The scepter shall not depart from Judah, nor the student of the law from between his feet, until Shiloh comes, and to him will be a gathering of peoples.
 ילֹֽא־יָס֥וּר שֵׁ֨בֶט֙ מִֽיהוּדָ֔ה וּמְחֹקֵ֖ק מִבֵּ֣ין רַגְלָ֑יו עַ֚ד כִּֽי־יָבֹ֣א שִׁילֹ֔ה וְל֖וֹ יִקְּהַ֥ת עַמִּֽים

Some Christians claim that the last political authority in Judah was King Herod and that, since no one has become king over Israel after him, Jesus must have inherited this kingship. They argue that Jesus, as the (alleged) King of Israel, took over this kingship from Judah for all eternity.

Let’s focus on Herod. He received rulership over Judah from the Romans, but he did not belong to the tribe of Judah. His father, Antipater the Idumaean, was a descendant of Edom, and his mother, Cypros, was a Nabatean Arab princess from Petra. Although Antipater married a Jewish woman, and his family had converted to Judaism in the second century BCE, the right to kingship was supposed to remain within the tribe of Judah[1]. Thus, Herod had no legitimate claim to this kingship, what is an explanation of his paranoid and violent behavior, driven by the fear of losing the throne.

In 2 Samuel 7, it is stated that the kingship of King David is eternal.
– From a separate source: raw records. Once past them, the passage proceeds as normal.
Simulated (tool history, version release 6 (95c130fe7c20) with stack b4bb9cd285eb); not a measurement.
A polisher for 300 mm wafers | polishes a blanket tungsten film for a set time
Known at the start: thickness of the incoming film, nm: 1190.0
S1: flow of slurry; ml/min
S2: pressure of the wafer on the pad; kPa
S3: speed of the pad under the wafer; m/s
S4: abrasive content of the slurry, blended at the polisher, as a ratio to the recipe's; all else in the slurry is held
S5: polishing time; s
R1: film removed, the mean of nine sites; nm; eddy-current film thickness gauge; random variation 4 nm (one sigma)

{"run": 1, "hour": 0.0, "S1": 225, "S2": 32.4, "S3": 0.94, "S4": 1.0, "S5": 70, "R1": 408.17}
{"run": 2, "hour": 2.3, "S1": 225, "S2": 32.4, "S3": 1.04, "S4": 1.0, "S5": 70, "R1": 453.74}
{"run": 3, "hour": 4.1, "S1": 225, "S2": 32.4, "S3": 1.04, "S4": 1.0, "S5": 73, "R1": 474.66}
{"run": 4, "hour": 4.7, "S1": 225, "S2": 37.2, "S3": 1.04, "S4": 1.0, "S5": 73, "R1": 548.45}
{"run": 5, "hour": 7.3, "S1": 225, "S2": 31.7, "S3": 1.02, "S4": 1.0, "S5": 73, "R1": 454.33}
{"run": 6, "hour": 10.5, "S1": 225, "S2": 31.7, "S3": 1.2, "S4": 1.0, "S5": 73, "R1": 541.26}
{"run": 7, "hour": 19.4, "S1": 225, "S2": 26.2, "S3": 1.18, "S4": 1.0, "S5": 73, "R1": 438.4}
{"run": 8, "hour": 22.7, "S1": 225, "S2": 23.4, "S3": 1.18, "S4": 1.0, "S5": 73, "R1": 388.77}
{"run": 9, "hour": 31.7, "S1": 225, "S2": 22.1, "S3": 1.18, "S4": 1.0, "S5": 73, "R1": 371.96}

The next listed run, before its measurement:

And your house and your kingdom shall be confirmed forever before you; your throne shall be established forever.”
 טזוְנֶאְמַ֨ן בֵּיתְךָ֧ וּמַֽמְלַכְתְּךָ֛ עַד־עוֹלָ֖ם לְפָנֶ֑יךָ כִּֽסְאֲךָ֔ יִהְיֶ֥ה נָכ֖וֹן עַד־עוֹלָֽם:

However, the continuity of this kingship doesn’t mean there were no interruptions until the Messiah, a direct paternal descendant of King David, would assume the throne. For instance, during the Babylonian captivity, there was no king of Israel. King Zedekiah was overthrown by the Babylonians, leading to the destruction of the First Temple. Since then, there has not been a king of Israel directly descended from King David[2], but the dynasty of his descendants continues.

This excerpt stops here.